Governance – National Tramway Museum

National Tramway Museum received consultancy support from AIM’s Prospering Board programme earlier this year. We spoke to Karen Rigg, Chair of Tramway Museum Society, to find out how Prospering Boards has supported a wider governance review.

What was the challenge with your Board?

Our participation in the Prospering Boards programme enabled us to complete a journey that began in mid 2016 and that has taken perseverance and determination.

The journey started when we successfully completed an application to the National Lottery Heritage Fund for a full governance review. The Tramway Museum Society is a registered charity and company limited by guarantee and was originally formed in 1955. Two of our founder members are still with us. Many of our Articles were based on the originals, which had served us well for 60 years. However, times, best practice and standards change, and we needed to modernise to stay sustainable.

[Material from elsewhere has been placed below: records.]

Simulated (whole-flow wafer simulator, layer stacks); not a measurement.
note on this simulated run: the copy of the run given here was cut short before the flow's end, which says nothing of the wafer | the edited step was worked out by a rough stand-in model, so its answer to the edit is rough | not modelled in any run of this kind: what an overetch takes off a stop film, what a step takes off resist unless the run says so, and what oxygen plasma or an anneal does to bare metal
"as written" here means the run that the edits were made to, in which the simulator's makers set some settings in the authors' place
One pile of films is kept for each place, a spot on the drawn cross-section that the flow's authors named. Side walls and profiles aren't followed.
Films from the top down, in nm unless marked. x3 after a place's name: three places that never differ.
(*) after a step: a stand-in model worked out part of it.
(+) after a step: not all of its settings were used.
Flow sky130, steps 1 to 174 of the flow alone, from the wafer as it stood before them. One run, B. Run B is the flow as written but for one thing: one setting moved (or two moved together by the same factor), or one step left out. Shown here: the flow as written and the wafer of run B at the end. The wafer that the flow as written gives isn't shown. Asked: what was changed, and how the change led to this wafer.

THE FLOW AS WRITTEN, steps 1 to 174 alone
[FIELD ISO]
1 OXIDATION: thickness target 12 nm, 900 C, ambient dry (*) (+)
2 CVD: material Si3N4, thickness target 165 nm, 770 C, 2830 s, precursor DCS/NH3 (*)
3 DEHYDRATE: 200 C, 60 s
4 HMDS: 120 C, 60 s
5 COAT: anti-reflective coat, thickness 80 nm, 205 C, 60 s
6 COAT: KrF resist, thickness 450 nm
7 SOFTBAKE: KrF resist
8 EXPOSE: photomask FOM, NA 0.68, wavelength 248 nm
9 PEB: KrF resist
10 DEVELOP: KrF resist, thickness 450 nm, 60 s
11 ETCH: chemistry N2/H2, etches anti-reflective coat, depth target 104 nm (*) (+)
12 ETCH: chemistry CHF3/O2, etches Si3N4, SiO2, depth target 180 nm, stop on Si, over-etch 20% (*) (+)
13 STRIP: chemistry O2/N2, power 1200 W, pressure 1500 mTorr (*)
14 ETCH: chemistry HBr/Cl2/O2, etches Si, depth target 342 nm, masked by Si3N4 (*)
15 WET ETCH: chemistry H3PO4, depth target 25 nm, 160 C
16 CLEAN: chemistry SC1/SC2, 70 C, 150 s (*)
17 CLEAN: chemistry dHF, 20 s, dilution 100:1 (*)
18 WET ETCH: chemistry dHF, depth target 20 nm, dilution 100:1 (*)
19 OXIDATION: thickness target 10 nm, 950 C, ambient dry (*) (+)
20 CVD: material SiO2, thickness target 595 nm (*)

As part of the process many seminars and consultation meetings with our members took place. If we were to achieve the change that we needed, we had to carry our members with us. In January 2019 we were just about ready to redefine the purposes of our Charity and begin the legal process of developing our new constitution. A key part of this was to enable us, for the first time in our history, to have people who were not Society members to serve on our Board. The advantages to us of this change would be huge, new skills, new people, and maybe more diversity.

At an Extraordinary General Meeting in September 2020 these changes were passed by the membership, and so began the process of finding and recruiting our external Board members.

To be honest I was feeling a little daunted by this. Then came the opportunity to apply for the Prospering Boards programme.

Can you tell us about the process you went through with the consultant?

I worked with Heather Lomas, who was incredibly supportive. Heather found me several ‘prototype’ documents that I could work with and together we developed an enticing role description, person specification and advert. I have recruited employees on many occasions, but this had to be different, and Heather helped me to see that difference very clearly.

After the advertisements were placed and responses started to come in, Heather and I discussed selection processes and a thorough one was developed.

As a result of all this the Tramway Museum Society appointed its first three external Board members in September 2021 and so far they seem to be settling in well.

What advice would you share with other AIM members facing a similar challenge?

I think the advice that I would give to anyone is don’t be afraid to seek help. None of us can know everything, I know that it seems like we are expected to at times, but we can’t. There are people out there who will help us to learn the skills that we need and fill those gaps. The AIM Prospering Boards programme is an excellent source of that support.